2. `migration_name` - this should be the name that you want to give you migration.
The command also takes the following optional arguments:
* `--template` - this should be the name of one of the supplied templates in `massmigration/templates/migration_templates`, without the extension, e.g. `--template=mapper`. See [Migration Types](#migration-types). The default is `mapper`.
A file will be created inside a folder called 'massmigrations' in your app, using the supplied migration name.
E.g. `myapp/massmigrations/001_my_migration.py`.
This is a blank slate for you to write your migration code in.
Migration Types
---------------
There are three broad types of migration for you to choose from.
### simple
This is for a migration which is just a single Python function.
It's intended for small operations which you know your backend can perform in one step.
### mapper
This is for mapping a function over the instances of a Django queryset.
You define a queryset and an `operation` function, and the migration will call that function on each object in the queryset.
The backend must be able to handle iterating over the queryset.
The bundled DjangaeBackend can handle almost infinite sized querysets.
### custom
If you want to take matters into your own hands you can write an entirely custom migration.
These can still be tracked the same as the other operations, but the implementation of what your migration
does and how your the backend handles it are up to you.
Running with Multiple DBs
-------------------
If your project connects to multiple databases it is possible to run your migrations against each database individually.

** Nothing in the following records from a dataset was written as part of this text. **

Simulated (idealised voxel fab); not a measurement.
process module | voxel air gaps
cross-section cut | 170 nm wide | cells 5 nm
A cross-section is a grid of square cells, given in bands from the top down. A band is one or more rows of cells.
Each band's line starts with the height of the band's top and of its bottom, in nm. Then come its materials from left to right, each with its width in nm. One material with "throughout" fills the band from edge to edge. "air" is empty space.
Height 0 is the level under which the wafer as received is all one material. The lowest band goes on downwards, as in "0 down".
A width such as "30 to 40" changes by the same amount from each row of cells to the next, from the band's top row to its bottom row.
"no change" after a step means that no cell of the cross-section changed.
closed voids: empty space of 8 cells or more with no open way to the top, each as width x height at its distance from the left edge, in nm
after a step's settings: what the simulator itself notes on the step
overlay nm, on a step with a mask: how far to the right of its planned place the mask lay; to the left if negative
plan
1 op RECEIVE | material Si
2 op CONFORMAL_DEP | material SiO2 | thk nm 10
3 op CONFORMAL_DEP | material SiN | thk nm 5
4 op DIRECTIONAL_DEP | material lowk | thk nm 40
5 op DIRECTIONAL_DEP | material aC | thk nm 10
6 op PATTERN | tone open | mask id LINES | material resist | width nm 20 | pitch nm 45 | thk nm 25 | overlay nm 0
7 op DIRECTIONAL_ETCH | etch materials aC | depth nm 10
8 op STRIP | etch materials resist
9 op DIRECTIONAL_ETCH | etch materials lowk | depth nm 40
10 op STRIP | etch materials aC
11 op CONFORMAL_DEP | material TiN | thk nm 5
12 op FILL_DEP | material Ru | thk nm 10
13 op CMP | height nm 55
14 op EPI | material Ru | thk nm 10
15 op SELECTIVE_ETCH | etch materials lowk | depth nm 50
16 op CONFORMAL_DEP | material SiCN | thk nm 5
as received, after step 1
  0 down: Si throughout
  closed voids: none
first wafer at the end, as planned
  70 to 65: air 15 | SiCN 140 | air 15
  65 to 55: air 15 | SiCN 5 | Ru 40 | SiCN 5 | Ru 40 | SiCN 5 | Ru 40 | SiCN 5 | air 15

The migrations are not forced on a specific DB but rather the `db_alias` is passed to both to `get_queryset(db_alias)` (for mappers migrations) and `operation` (for simple migrations) giving control back to the developer to customise what is retrieved for the migration.
By default a migration can be run on any available database. That can be customised but setting `allowed_db_aliases` on the migration class.
Applying Migrations
-------------------
There are two ways to apply a migration to the database:
### Via the Web UI
1. Optionally: ensure that the Django admin is set up in your project.
2. Deploy your project, including the new migration file.
3. Either:
- Go to the Django Admin site and under Mass Migrations -> Migration Record, click the "Manage Migrations" button; or
- Go directly to the URL of `reverse("massmigration_manage")` whatever path you've configured that to be on.
5. Next to your new migration, click "Run...".
6. Click "Run migration".
7. Wait for the migration to be listed as applied in the Migration Record list view, or check the logging from your backend.
### Programmatically
If you want to create your own system for applying migrations, you can use the API functions.
Or you will be able to, once I've written them.
Protecting Code Which Requires Migrations
-----------------------------------------
Sometimes in the development cycle of your application, you will want to ensure that a particular migration has been run,
usually when you've added new code which expects the migration to have been applied before the code is run.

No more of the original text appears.